Cabas and a team of CCEE researchers will study the response of soils to earthquake ground shaking at multiple scales and enable its incorporation into system-level probabilistic seismic hazard assessments for water distribution systems. Read her full award abstract here.
“I am very excited for Ashly and her research group,” said CCEE Head Dr. Mort Barlaz. “She is doing important work on seismic hazard assessment that will advance our understanding of the response of soils to ground motion. Ultimately, her work will make it safer for everyone who lives in seismically active locations.”

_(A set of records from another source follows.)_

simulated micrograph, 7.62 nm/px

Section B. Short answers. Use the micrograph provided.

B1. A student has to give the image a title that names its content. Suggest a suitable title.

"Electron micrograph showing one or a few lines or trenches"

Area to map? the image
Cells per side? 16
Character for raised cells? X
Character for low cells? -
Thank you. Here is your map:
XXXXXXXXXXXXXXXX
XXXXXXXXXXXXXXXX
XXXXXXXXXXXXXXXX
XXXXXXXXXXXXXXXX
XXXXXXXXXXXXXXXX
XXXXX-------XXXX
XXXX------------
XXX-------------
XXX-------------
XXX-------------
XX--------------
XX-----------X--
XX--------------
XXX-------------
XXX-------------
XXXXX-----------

Cabas, who completed her undergraduate studies at Universidad Católica Andrés Bello in Caracas, Venezuela, earned her M.S. and Ph.D. in Civil Engineering at Virginia Tech. Her research interests include the assessment of seismic hazards, performance-based design in geotechnical engineering, and prediction of the response of soils and foundation systems to seismic loading and dynamic soil-foundation-structure interaction. She primarily focuses on the advancement of the current understanding of the impact that local soil conditions have on ground motions, improving the assessment of site-specific seismic hazards, and elucidating the correlation between ground motion parameters and structural response and damage.
Cabas has received numerous accolades including 2021 NC State Impact Scholar, 2021 New Faces in American Society of Civil Engineering Geo-Institute, 2020 Fellow for the National Science Foundation Enabling the Next Generation of Hazards and Disasters Researchers Fellowship Program, and 2017 ASCE Excellence in Civil Engineering Education (ExCEEd) Fellow.